Child Trust Funds (CTF) are no longer an option for parents - aside from those who previously opened them - as the government pulled its contribution to the scheme on January 1st and all those born on or after this date will not be eligible to open one. Parents with offspring who were eligible for a CTF investment will still be able to make contributions and their child will be able to access the money saved on their 18th birthday. It might be worthwhile giving consideration to some of the alternatives on offer in terms of saving for kids.
ISAs
ISAs may be worth considering as a savings method thanks to the chance to beat the taxman. A yearly allowance of £5,100 is on offer tax-free and further information on this type of investment is available at Know Your Money - click here to read more. ISAs could also prove to be a good way of achieving a reasonable rate in the short-term until further information is revealed about a new way of saving for children.

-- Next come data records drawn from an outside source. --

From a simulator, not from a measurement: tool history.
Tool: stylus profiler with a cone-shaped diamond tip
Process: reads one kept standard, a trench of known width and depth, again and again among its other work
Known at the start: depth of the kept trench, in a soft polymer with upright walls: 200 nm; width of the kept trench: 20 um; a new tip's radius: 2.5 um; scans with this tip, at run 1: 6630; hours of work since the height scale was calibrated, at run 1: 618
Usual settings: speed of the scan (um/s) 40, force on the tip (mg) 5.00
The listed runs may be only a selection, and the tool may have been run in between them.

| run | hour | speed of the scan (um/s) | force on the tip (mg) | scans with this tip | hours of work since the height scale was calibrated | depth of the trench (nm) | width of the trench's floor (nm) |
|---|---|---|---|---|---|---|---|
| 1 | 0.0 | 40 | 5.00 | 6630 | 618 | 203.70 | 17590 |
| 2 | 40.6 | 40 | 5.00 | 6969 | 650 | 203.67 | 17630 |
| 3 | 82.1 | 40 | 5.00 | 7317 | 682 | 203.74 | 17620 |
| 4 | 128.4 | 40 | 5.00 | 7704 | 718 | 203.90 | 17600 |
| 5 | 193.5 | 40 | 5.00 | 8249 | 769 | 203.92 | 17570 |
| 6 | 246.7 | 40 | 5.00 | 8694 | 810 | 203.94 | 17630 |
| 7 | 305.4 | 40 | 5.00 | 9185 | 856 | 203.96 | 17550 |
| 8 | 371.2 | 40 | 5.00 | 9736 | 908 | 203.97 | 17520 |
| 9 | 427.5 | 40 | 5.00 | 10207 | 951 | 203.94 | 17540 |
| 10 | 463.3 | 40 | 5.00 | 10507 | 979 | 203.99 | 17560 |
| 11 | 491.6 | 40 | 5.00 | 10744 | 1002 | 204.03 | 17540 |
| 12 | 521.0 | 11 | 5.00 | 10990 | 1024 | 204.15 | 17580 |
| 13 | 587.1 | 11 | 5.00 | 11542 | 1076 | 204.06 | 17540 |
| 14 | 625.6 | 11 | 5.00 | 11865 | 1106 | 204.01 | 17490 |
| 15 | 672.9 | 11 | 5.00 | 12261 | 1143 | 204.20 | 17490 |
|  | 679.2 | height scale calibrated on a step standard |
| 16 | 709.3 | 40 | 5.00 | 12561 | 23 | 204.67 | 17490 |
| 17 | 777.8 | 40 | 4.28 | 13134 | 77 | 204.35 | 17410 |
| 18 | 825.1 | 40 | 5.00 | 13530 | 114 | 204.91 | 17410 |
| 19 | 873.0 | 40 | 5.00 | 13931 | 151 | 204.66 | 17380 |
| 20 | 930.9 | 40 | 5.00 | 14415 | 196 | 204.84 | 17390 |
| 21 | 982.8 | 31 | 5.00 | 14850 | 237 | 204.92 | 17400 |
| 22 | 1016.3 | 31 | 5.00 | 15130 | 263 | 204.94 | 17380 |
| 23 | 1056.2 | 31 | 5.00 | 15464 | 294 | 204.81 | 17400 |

Although ISAs cannot be owned by children, many parents may choose to invest in their own names but earmark the investment for their offspring. The children have no right to the investment and parents have no obligation to pass on the investment, offering a little flexibility.
Junior ISAs
Those who are willing to wait a while longer before plumping for a long-term investment option could be interested in Junior ISAs, which have been created by the government as a replacement for CTFs and are due to be launched in autumn this year. Tax-free incentives will be on offer, however, unlike CTFs no government money will be provided to kickstart the fund. Full details such as the limit for contributions each year are not yet known about Junior ISAs but it has been confirmed those born from January 1st 2011 onwards will be eligible.
Junior bonds
Bonds are a long-term regular savings plan and there are currently a huge range of them on the market aimed at the post-Child Trust Fund market.
The idea is that parents contribute to the bond 'little and often' by depositing between £15 and £25 each month. Returns are described as 'tax efficient' providing the payments are maintained for at least ten years.
Saving regularly over the long term, for example until a child's 18th, 21st or 25th birthday, means they could receive a lump sum when they need it, which may prove perfect for helping towards things like their first car, setting up home or funding further education.
One thing that may be worth considering is that this is a long-term plan and requires people to save regularly for a minimum of ten years. Once started the monthly contributions are fixed and cannot be changed or stopped and those who decide to cash the plan in early will probably get back less than what they paid in. Because the plan invests in shares, its value can fall as well as rise, so the final value may be less than paid in for this reason.
However, it does provide several positives, such as at the end of the term, the saver's child can decide to extend the payment term for ten years, stop the payments and leave the money invested, or take some or all of the money.
A plan for a child can be opened by anyone, whether a parent, grandparent or family friend. The plan owner can decide when a child gets the money, on their 18th, 21st or 25th birthday.
Government-backed bonds
Tax-free children's bonus bonds, such as those offered by National Savings & Investments (NS&I), offers a five-year investments which earns interest annually. In addition to this, a bonus is paid after the five years. New versions of these bonds are regularly released by NS&I.
Children's unit trust
Another option that could be worth considering is the Children's Unit Trust, which allows for savings over the medium to long term. This plan is held in trust for a young person until they reach the age of 18 and, as a trustee, the investor stays in control of the money until then.
There are a number of options of how to pay into the plan, one of these could be to start with a minimum lump sum of £250, which can then be topped-up with payments of £50 as and when the person wishes.
Alternatively, paying regularly by investing as little as £30 a month by Direct Debit is an option and people are still free to add lump sum payments at any time. There is no upper limit on the amount that can be invested so friends, family or godparents can make contributions too. It is a stock market based investment and as such needs some consideration.
For further information on Unit Trusts click here.
Children's savings account
A simple option for saving is a children's account. This method benefits from being uncomplicated and also there is minimal risk attached. As an additional bonus, as the child grows they can use the account themselves and this may also serve to teach them about how money works and how to budget.
Accounts paying higher rates of interest are available but often these are only open for one year, or a limited period. Longer-term accounts tend to pay interest at much lower rates, which are typically under one per cent at present.